The TaskTracker has simple responsibilities – launch/teardown tasks on orders from the JobTracker and provide task-status information to the JobTracker periodically.

For a while, we have understood that the Apache Hadoop MapReduce framework needed an overhaul. In particular, with regards to the JobTracker, we needed to address several aspects regarding scalability, cluster utilization, ability for customers to control upgrades to the stack i.e. customer agility and equally importantly, supporting workloads other than MapReduce itself.

We’ve done running repairs over time, including recent support for JobTracker availability and resiliency to HDFS issues (both of which are available in Hortonworks Data Platform v1 i.e. HDP1) but lately they’ve come at an ever-increasing maintenance cost and yet, did not address core issues such as support for non-MapReduce and customer agility.

Why support non-MapReduce workloads?

MapReduce is great for many applications, but not everything; other programming models better serve requirements such as graph processing (Google Pregel / Apache Giraph) and iterative modeling (MPI). When all the data in the enterprise is already available in Hadoop HDFS having multiple paths for processing is critical.

Furthermore, since MapReduce is essentially batch-oriented, support for real-time and near real-time processing such as stream processing and CEPFresil are emerging requirements from our customer base.

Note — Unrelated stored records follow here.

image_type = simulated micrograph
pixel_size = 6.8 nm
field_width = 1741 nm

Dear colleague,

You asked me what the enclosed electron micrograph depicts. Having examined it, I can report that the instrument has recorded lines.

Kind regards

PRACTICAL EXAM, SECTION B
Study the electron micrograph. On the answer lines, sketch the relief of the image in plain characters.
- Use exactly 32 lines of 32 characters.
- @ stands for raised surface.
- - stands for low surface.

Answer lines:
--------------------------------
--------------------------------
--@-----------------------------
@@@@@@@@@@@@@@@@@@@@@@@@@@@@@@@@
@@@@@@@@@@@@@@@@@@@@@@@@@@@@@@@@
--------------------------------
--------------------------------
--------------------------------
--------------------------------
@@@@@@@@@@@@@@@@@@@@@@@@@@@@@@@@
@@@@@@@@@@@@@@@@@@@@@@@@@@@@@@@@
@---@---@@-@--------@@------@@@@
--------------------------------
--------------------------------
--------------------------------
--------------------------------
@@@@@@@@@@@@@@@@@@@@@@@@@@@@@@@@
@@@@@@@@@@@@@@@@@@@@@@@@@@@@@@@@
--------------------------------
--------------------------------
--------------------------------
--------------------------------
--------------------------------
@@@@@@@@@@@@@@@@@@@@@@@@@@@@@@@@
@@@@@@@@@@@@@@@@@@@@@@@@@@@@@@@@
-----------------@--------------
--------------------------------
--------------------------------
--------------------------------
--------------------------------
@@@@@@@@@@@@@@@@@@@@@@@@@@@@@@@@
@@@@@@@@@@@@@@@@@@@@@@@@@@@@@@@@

Providing these within Hadoop enables organizations to see an increased return on the Hadoop investments by lowering operational costs for administrators, reducing the need to move data between Hadoop HDFS and other storage systems etc.

Why improve scalability?

Moore’s Law… Essentially, at the same price-point, the processing power available in data-centers continues to increase rapidly. As an example, consider the following definitions of commodity servers:

  • 2009 – 8 cores, 16GB of RAM, 4x1TB disk
  • 2012 – 16+ cores, 48-96GB of RAM, 12x2TB or 12x3TB of disk.

Generally, at the same price-point, servers are twice as capable today as they were 2-3 years ago – on every single dimension.  Apache Hadoop MapReduce is known to scale to production deployments of ~5000 nodes of hardware of 2009 vintage. Thus, ongoing scalability needs are ever present given the above hardware trends.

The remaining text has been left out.